Wednesday, June 15, 2011
Game 7: A referendum on Luongo
What makes the meltdown in Boston on Monday more troubling was that it came after a shutout in Game 5, which should have been a sign he was going back into form. Yes, Games 3 and 4 were horrible, but you could see it as an aberration, because even the best goaltenders have their moments. However, you expected him to rebound and regain his form, where, at worst, he could have lost Game 6 but kept the Canucks in the game. His meltdown suggests that at the most important position, Vancouver simply cannot have confidence.
This is why he has to win Game 7 or else he’ll have played his last game as a Canuck.
Yes, I said it- if Luongo loses, there’s no justification for keeping him in Vancouver. There’s no middle ground here- no “he stopped 70 of 71 shots in a heartbreaking quadruple overtime loss.” No, a loss is a loss- he has to win, or else he’s out.
The reasoning is very simple- when the Canucks need him most, Luongo has choked. Badly. Not just in this playoff- in each of his previous four seasons with the Canucks, when Luongo needs to be at his best, he has been at his worst, and a fifth straight season of misery would be proof enough that he just can’t be the goaltender Vancouver can rely on for postseason success.
Luongo’s problems began in 2007, when the Canucks drew the eventual Stanley Cup champion Anaheim Ducks. While his play wasn’t as bad as it would be in later years, Luongo still found a way to struggle against Anaheim, posting considerably lower save percentages and GAA at home against the Ducks (.889, 2.99 GAA) than on the road (.947, 1.93). Not surprisingly Vancouver lost both games at home against the Ducks, including Game 4 where the Canucks blew a 2-0 lead in the game en route to a loss in overtime, putting Vancouver in a 1-3 hole that they couldn’t recover from. A year later, Luongo would win just once in his final eight starts to send Vancouver spiraling out of the playoffs altogether.

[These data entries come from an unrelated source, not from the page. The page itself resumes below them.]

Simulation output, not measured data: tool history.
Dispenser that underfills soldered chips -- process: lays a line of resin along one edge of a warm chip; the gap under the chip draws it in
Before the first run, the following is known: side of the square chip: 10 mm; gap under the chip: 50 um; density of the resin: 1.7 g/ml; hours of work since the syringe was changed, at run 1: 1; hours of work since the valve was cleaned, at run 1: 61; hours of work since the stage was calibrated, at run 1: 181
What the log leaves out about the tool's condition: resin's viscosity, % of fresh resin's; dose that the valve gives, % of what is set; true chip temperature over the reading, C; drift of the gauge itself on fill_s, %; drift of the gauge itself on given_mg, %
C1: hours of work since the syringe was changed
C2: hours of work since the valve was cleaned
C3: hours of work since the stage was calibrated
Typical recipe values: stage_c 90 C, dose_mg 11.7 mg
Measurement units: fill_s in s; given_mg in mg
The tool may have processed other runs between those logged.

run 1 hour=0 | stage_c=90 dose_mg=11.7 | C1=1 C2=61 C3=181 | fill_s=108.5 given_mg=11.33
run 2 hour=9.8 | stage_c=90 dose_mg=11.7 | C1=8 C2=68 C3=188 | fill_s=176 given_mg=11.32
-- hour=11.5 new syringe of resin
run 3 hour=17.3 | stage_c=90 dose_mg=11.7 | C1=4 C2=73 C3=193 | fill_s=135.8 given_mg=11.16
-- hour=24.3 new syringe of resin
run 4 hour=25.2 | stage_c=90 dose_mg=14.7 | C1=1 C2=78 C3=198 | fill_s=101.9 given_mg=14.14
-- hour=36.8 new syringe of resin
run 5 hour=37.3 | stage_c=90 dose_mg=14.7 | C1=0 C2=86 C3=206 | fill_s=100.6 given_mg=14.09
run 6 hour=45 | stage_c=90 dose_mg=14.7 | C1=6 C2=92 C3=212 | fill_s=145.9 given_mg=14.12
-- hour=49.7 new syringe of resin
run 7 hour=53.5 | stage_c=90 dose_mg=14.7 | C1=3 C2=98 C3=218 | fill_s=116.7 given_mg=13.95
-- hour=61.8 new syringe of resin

The problems picked up steam once Vancouver got matched up with its nemesis, the Chicago Blackhawks, in 2009 and 2010. The story is oft-repeated: after successful first round series, Luongo followed it up with a dramatically lower level of play against Chicago. In 2009, Luongo’s GAA was almost two and a half goals higher (3.51 vs. 1.15) against Chicago than it was against his first round opponent, the St. Louis Blues; with that series highlighted by the Game 6 collapse where Luongo failed to maintain two late Canucks leads in allowing seven goals on 28 shots (0.750 save percentage) throughout the game. In 2010, the Blackhawks just shelled Luongo all series long, especially at home where Luongo couldn’t buy a win or a save, where he posted a .845 save percentage and a 5.38 GAA in all three Vancouver losses.
Now, the Canucks have this, where it’s Boston’s turn to bombard Luongo. It’s getting to be a familiar sense of “déjà-vu” all over again for Vancouver, and this time it’s just one heartache too many. No team can expect to win when their goaltender provides numbers like that, so Luongo shouldn’t get a free pass from the Canucks- especially when his poor performances have come so consistently.
Yes, you could say that this season is different because Luongo has at least led the Canucks to the Cup Final, two rounds better than he’d done previously. Normally, I’d be inclined to agree, but this time I can’t. This isn’t a Vancouver team that’s “in the pack” that Luongo navigated through the woods to this point, this is a Vancouver team that overwhelmingly won the President’s Trophy and looked like world beaters throughout the season. If Vancouver loses Game 7, it wouldn’t be a series that the Canucks “could have won but didn’t”- this was a series they were “supposed to win”, the kind of win where you don’t question “if” it’ll come, just “when”. Just for Luongo to lose under those circumstances would be inexcusable, let alone have the worst games of your career.
Besides, how many more times does Luongo have to play poorly in the clutch before people start realizing he’s the problem?
All of this will be moot if Luongo leads the Canucks to Stanley Cup glory on Wednesday night. Then, we can assume that he really has chased the demons and become the big-money goaltender he’s been positioned to be. If he loses, it’ll be another choke in a long list of chokes, the pervasiveness of which being a clear indicator that he isn’t the playoff-level goaltender the Canucks truly need. If the pressure of Game 7 wasn’t bad enough for Luongo, he’ll have to contend with knowing his future hangs in the balance with this game.
It’s said that you make a name for yourself most in the playoffs. Now it’s time for Roberto Luongo to make it count.